Mayor Marty Walsh Goes For a Bike Ride

It was the first time since he took office that the city's leader hopped on two wheels with people from the community.

Photos by Steve Annear

Photos by Steve Annear

When he mounted the bike at the Dudley Town Common he was a bit wobbly, his knees jutting out to the sides as he tried to steady the handlebars and keep the front wheel straight. But within a block from the neighborhood park space, and with the guidance of seasoned riders, Mayor Marty Walsh steadily pedaled along the busy streets of Boston with relative ease for a full four miles.

It was the first time in years that the mayor took such a long trip on two wheels, but he wanted to prove to the bike community that he’s invested in making sure new infrastructure and changes to the street-scape address cyclists’ concerns, so that Boston can remain one of the top bike-friendly communities in the country.

“As I talk about future transportation plans for the city, and what we are going to look like, bikes have to be a big part of that infrastructure,” he said.

Walsh’s Saturday morning bike ride took the mayor, and more than a dozen cyclists from various advocacy groups, from Dudley Square to the Boston Police Department, through the Fens toward the Museum of Fine Arts, past Fenway Park, up into Brookline—briefly—before ending on Commonwealth Avenue, at Landry’s Bicycles, across from Boston University.

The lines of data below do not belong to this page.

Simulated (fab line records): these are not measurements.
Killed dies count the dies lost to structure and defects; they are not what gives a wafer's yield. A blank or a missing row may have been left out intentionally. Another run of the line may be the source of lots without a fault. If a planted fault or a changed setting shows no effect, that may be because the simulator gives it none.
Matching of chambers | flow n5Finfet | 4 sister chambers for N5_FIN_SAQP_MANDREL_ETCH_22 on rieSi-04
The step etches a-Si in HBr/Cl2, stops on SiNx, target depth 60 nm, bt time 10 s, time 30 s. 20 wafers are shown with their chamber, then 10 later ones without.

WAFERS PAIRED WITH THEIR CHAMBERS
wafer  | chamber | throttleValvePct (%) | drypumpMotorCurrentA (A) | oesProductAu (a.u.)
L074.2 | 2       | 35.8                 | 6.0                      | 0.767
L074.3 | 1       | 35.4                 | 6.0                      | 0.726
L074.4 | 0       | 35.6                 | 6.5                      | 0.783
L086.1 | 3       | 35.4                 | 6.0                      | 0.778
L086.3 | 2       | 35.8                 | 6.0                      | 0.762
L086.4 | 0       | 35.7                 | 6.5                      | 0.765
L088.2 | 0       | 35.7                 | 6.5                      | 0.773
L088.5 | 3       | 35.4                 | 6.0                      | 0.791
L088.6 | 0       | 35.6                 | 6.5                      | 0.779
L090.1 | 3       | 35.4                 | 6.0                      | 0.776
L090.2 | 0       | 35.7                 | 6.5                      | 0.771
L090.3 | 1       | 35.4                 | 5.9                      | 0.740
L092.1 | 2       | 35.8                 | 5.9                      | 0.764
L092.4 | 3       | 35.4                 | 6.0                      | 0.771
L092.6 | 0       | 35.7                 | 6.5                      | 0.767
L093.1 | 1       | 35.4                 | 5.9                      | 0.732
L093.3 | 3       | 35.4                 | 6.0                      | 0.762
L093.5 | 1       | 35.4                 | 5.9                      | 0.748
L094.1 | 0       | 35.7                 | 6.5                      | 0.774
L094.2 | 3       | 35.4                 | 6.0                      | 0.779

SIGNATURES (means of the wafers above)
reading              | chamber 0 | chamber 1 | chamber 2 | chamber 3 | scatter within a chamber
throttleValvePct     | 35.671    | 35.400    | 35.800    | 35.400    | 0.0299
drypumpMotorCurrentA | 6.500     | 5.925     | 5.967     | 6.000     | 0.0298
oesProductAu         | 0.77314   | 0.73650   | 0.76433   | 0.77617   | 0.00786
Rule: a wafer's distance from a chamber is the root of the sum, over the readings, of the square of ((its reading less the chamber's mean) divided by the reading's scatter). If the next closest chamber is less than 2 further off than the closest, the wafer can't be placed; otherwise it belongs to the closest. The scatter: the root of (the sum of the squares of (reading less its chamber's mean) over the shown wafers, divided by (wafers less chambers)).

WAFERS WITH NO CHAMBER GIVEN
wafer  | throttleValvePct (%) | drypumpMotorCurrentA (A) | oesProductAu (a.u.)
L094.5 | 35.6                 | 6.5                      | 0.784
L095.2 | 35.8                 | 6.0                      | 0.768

“The ride was good. It showed me that I need to exercise more,” Walsh said after the trek concluded around noontime. “From a biking perspective, it was certainly eye-opening. I didn’t get the full effect of riding by myself, but coming down Comm. Ave., where the cars are there, it really opens your eyes.”

The ride was Walsh’s way of following through on a promise that he made to Allston resident and avid cyclist Galen Mook, who asked the mayor during his campaign to take a ride with him, and Boston Cyclists Union executive director Pete Stidman.

At first, a conflict in Walsh’s schedule kept the mayor from making good on his guarantee. When Mook didn’t hear back from the mayor, once he took office, Stidman stepped in and texted Walsh directly, ultimately making Saturday’s trip around the city come to fruition after months of “bugging” him. Mook and Stidman were joined by Boston Bikes; representatives from the non-profit group Bikes Not Bombs; Nicole Freedman, the city’s resident “bike czar,” and John Barros, Walsh’s chief of economic development.

“I thought he did fantastic,” said Mook. “I was a little worried—he didn’t seem too confident in the beginning, but hopefully when he rides some more he gets more comfortable.”

Mook said talking about infrastructure, and what needs to change to make Boston better for bikes is important, but the real point of the ride was to get Walsh to “feel how fun it is” to ride in the city.

“I looked back and he was smiling,” said Mook. “That’s the best part of it. Really I wanted this to be very friendly and very open, and I wanted this to be casual. The bike community can come across as abrasive and demanding when we show up at public meetings, and it can come across as a little bit too negative. I wanted this to be friendly, fun, and open, which I think it was.”

While Walsh enjoyed himself, he didn’t discount the fact that the city is a long way from offering the perfect terrain for daily cyclists. Certain things stuck out to the mayor as the large group of bike advocates and a police detail guided him along on the Saturday morning tour, specifically that there’s “more work to do on some of our streets.”

“We have done the first steps, but this was a good first step to show how committed I am [to the bike community],” the mayor said. “One ride isn’t going to be enough, but now it’s what my actions are after the ride.”

Walsh specifically pointed out the “contraflow lane” riders passed through in Brookline, stating that it “jumped out” more to both cyclists and drivers.

Contraflow lanes are brightly marked bike lanes that allow riders to travel down one-way streets in the opposite direction of cars, something that would make it easier to navigate Boston, a city filled with roads that have limited access. “It just stuck out more,” he said, adding it was something he’d talk about with his administration. “It was painted and yellow, and stood out a little more than just a white lane.”

Walsh said he is also going to take a harder look at plans for Commonwealth Avenue, a busy stretch of roadway that’s been home to bike fatalities, doorings, and multiple crashes over the years. A portion of the road, near the Boston University Bridge, is set to undergo big changes to the surrounding sidewalks, streets, and berths in front of the MBTA Green Line train stops. Cyclists have been rallying for vast improvements to the road as part of the reconstruction plans to ensure greater safety for commuters.

“To do something this early in his administration is a good sign,” Mook said of Walsh’s willingness to attend the meet-up. “Now he’s got three-and-a-half years in this term, and this is a very good start to get him plugged in…he was true to his word.”

Members of Bikes Not Bombs were also pleased with Walsh’s efforts to include young people of color on the ride, and talk with them while biking through their neighborhoods.

“I feel like it was nice. For the first time getting to meet him close up, and him getting involved in the community, it’s great to see a mayor like that,” said Jesse Bland, a volunteer at Bikes Not Bombs. “I could say he’s like another Mayor Menino—going into the community and helping out. He did pretty well. He can ride a bike. It was pretty amazing how well he could ride. It was an inspiration to see him ride with us.”